Deprovisioning a user via SCIM works… except for many quirks that are issues - I’m hoping you guys will have a good laugh at how I’m doing it wrong and provide corrective guidance…
- The result of the DELETE call is a 404 error. But the call succeeded. This seems like a bug. Makes it hard to see if something went wrong, or if everything is fine.
Good news - The DELETE does create the “First Last’s Previously Assigned Tasks” project which is a relief, but…
2. It then adds this project to a team. In our case it is ‘Administrative’ but I think that is ‘random’ because that team appears to be a regular team in our organization.
3. It then adds every admin in the company to the project and spams them a notification.
4. I then have to list every project in the ‘team’ to find this thing and assign it to the manager because there is no API to find a project, only APIs to bulk list them then search on the client side.
5. There is no way to remove a project from a team so this team will accumulate projects for terminated users until something blows up I guess?
What would be helpful is if we could at lest get the project gid back in the result from the delete call to allow setting the correct owner/member information. In an ideal world, just let us specify the owner at termination time so this is handled. Also, the team concept is basically junk in this scenario - unfortunately enterprise customers are stuck with it so how about at least an API to move the things into a ‘Terminated Users’ team that has no members or something?

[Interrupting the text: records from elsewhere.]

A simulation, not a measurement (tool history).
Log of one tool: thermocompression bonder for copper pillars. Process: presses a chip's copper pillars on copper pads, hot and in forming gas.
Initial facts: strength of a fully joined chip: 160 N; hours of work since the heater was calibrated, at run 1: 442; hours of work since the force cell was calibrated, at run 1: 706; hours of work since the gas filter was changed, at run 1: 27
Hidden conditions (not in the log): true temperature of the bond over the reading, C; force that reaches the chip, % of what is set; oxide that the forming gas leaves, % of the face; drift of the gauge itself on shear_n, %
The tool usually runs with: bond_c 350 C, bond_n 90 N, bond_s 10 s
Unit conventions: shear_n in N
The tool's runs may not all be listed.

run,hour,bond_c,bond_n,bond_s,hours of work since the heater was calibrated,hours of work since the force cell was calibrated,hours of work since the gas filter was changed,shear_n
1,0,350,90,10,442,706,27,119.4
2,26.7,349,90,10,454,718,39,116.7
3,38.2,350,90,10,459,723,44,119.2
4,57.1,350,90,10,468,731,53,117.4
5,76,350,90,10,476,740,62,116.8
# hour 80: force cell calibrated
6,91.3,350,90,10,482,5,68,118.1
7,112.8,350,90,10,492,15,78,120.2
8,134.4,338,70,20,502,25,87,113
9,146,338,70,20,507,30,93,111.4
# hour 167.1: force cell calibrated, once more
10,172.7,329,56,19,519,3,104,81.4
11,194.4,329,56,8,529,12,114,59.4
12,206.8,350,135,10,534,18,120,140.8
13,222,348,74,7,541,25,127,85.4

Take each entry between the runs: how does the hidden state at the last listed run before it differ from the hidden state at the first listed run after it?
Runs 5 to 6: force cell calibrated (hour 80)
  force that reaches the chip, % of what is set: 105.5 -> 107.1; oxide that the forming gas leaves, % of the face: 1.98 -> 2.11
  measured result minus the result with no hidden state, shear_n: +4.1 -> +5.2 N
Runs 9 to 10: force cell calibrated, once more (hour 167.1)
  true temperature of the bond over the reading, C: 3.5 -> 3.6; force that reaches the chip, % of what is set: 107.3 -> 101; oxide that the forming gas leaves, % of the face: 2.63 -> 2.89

I’m very concerned that this is fragile code on my end. I cannot reasonably pull down all projects since there are many thousands in our company - and having to find it by name is also weak since there is nothing stopping a duplicate from existing. Which team a project gets added to appears undocumented so that makes me believe ‘unstable’ behavior. And lastly, spamming all the admins every time there is a term is really nasty and a way to avoid that would be very helpful.